Each January I choose a word that embodies an energy that I want to call in, dance with and learn from in the coming year.
Last year it was EASE. Learning about EASE was no picnic and so much more demanding than I could ever have imagined. But I did discover a lot about what was in the way of ease for me.
My word for 2014 is CREATE. And as I thought about that word and what it means to me I also found myself asking this question “What do I need in order to be fully engaged with my creative process and to be utterly, creatively alive?”
Here are some of my answers.
TIME IS NOT YOUR PROBLEM
Most people talk about the issue of time when they’re chiding themselves for not being creative. Telling themselves things like “I just don’t have the time. There’s not enough time. I wish I could make the time. If only I had 25 hours in the day, etc..”
As if time itself is somehow conspiring to keep us from creatively expressing ourselves.
But we can always find time for the things that matter to us. Even if it’s only 15 minutes a day. And some days that’s all the time I DO have.
So the real issue is about choice.
It’s about answering the question “What do you really WANT?” And if what you want is to spend your spare moments playing the game of trying to figure out which character you are on Downton Abbey or watching Buffy The Vampire Slayer reruns on Hulu, then go for it.
(And by the way, doing these things is sometimes EXACTLY what I need. Especially if I’m in burnout mode. So I’m not saying they don’t have their place.)
But what if what you TRULY want is to create? And you’re not doing it. If that’s the case then you need to find out exactly what it is that’s putting the brakes on your creative rocketship.

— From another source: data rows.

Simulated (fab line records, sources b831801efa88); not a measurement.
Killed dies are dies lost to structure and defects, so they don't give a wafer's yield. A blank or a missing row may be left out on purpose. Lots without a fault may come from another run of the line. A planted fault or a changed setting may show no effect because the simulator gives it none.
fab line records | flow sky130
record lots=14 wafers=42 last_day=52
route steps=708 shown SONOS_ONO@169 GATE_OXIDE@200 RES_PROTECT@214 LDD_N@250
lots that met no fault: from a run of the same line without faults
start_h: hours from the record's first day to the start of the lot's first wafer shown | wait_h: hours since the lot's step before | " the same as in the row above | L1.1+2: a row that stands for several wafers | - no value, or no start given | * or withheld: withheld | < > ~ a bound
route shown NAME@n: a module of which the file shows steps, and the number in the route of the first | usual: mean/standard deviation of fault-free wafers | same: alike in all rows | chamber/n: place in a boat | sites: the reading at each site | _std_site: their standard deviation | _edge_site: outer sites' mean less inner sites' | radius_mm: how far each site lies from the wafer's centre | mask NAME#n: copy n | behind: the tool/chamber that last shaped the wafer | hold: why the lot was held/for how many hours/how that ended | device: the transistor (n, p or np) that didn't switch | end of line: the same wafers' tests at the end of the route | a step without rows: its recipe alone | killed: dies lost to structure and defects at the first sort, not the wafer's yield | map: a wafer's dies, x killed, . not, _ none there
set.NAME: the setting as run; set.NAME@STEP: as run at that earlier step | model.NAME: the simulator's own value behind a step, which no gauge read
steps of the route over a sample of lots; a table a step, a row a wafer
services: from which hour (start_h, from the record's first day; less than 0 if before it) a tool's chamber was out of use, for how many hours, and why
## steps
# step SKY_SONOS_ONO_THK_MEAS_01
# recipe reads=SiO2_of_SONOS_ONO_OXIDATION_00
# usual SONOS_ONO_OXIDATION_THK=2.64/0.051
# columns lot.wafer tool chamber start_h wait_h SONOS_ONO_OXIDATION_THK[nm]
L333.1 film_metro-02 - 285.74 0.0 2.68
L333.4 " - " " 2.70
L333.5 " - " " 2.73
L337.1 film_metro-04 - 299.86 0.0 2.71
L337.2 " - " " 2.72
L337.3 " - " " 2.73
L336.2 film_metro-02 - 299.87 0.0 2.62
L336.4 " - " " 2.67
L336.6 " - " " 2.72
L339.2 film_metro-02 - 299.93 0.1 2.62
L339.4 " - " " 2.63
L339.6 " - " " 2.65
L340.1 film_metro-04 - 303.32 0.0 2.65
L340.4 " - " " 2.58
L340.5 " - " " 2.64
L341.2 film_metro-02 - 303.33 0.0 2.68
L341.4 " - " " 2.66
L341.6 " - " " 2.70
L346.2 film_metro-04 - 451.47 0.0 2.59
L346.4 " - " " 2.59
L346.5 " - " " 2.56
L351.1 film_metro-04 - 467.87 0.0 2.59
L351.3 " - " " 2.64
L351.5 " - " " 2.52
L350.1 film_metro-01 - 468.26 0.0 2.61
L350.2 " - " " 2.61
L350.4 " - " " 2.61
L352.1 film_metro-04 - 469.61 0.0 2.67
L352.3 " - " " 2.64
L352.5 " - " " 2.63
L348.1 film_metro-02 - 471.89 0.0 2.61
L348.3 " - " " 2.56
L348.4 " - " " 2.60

What would it mean to allow your desire and passion and hunger to BE creative to become a priority? What are you telling yourself is more important than your creative needs? What psychological belief or pattern stops you from honoring your creative yearnings?
If you can answer those questions honestly, then time to be creative will magically appear.
PSYCHIC DECLUTTERING
I’m not one of those people who needs to have their physical space looking like a Zen monastery before they can begin creating.
Right now I’m sitting on a couch piled high with pillows and stuffed animals. And a bunch of books spread out and lying on the floor at my feet. Plus a box of kleenex. And an empty plate from my lunch sitting on a table next to the couch. This does not distract me from being creative in the slightest.
But there is another kind of decluttering that I DO need to do and that’s making space in my brain in order for the muse to find her way through. What that looks like is clearing out things like worry. Problem solving. Obsession of one sort or another. Thinking about the future. Or the past. Judging myself.
My creative juice flows most profusely when I’m in a place of relative peace and inner spaciousness. And if I’m chewing on some business or personal complication or having a heated inner conversation with someone who recently pissed me off or criticizing every creative move I make then I’m not EMOTIONALLY available for the ideas and inspiration from my creative source to come through.
To unleash the spark of my creative vitality, my attention needs to be focused as much as possible in the here and now. My emotional energy needs to be fully engaged with the work in front of me, whether it’s writing or painting or brainstorming about a project.
My MIND has to feel like a zendo even if my couch looks like 3 kids on a sugar high just spent the last 15 minutes jumping up and down on it in frenzied glee.
WHO’S RUNNING THE CREATIVE SHOW, ANYWAY?
If I think that my creative efforts are totally up to me then I am royally screwed. The real truth is that everything I have ever created has always been done in collaboration with my muse. It’s me and her together. We’re a creative team.
Now, I definitely play a role in the process. For example, I wanted to write a blog post today and because my word for this year was Create I thought the post might be something related to that topic. But I didn’t know if that was truly the case and I had no idea WHAT I was going to say until I sat down at the computer to write.
I simply asked her what SHE wanted to address and this is what showed up.
Over the years I have learned to trust her. Implicitly. And I also know that if I simply open the door and invite her in, that my creative work will come through me with a minimum of stress and effort and a maximum of joy and ease.
When I experience any kind of creative block, it’s because I’m fighting with her. Trying to impose my will on her or questioning her every step of the way.
So one of the qualities that I cultivate on a regular basis in service of my creative mojo is that of surrender. Which means letting go of the need to control things as well as thinking that I have to know ahead of time how something is going to turn out. Learning to listen. And to follow orders. And letting myself be surprised … often COMPLETELY surprised… by what shows up.
This is by no means an exhaustive list.
This is just what wanted to come through today. And as you sit with this question yourself, you may come up with totally different things.
But I do encourage you to ASK the question. And if you want to be creative, to take the answers very seriously. Your creative life just may depend upon it.